Lessons from abroad, selectively applied
The government has acknowledged similarities between Encuentro and El Salvador’s high-profile Terrorism Confinement Center, where visits have been suspended since 2022. But analysts point out a critical difference. While El Salvador paired harsh confinement with a nationwide labor initiative that put tens of thousands of inmates to work, Ecuador’s system offers no comparable rehabilitation programs.
El Salvador’s “Zero Idleness Plan,” launched in 2024, ties work to sentence reductions, though it has also faced criticism. Ecuador, by contrast, has no structured mechanism to occupy inmates’ time. Security experts warn that idleness inside prisons has historically turned facilities into breeding grounds for criminal networking rather than deterrence.
A police source, speaking anonymously, said Ecuador’s traditional prisons have functioned as “universities of crime,” where inmates refine skills and strengthen alliances. The same source acknowledged that isolating top criminal leaders at Encuentro may temporarily disrupt command structures on the streets, but questioned how sustainable that approach will be without parallel rehabilitation efforts.
Mega-prisons or manageable systems
The government has announced plans for an even larger facility, a new mega-prison with capacity for 15,000 inmates, scheduled to begin construction in April 2026 as a response to chronic overcrowding. Critics argue that scale alone will not fix a system plagued by weak governance and neglect.
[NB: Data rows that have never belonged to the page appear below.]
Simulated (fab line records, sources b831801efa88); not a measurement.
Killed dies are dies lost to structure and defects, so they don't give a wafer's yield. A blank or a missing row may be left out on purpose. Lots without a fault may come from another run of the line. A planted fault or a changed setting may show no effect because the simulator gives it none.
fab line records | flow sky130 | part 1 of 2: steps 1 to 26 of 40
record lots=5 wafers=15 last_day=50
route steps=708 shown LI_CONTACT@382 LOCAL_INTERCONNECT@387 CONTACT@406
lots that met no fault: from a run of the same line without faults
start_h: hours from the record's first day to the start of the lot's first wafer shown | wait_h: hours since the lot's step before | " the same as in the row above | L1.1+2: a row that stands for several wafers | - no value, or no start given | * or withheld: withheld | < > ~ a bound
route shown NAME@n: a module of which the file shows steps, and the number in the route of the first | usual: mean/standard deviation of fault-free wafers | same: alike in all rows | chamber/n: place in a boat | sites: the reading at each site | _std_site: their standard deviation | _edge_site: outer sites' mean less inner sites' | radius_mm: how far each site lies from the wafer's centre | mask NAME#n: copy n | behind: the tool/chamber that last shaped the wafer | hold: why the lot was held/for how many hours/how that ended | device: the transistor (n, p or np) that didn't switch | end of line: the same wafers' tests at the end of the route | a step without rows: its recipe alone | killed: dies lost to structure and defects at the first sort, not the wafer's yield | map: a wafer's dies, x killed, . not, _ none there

Renato Rivera, a researcher specializing in organized crime, describes Ecuador’s prisons as spaces of extreme dehumanization where criminal groups have filled the vacuum left by the state. He argues that minimum standards of rights and access to essential services are not luxuries but prerequisites for preventing gangs from monopolizing power behind bars.
In a recent report, Rivera recommends moving away from massive, overcrowded complexes and instead prioritizing smaller and mid-sized prisons with manageable populations and stronger oversight. Without that shift, he warns, even the most restrictive facilities risk becoming symbols of control on paper while reproducing the same failures that have long defined Ecuador’s penitentiary system.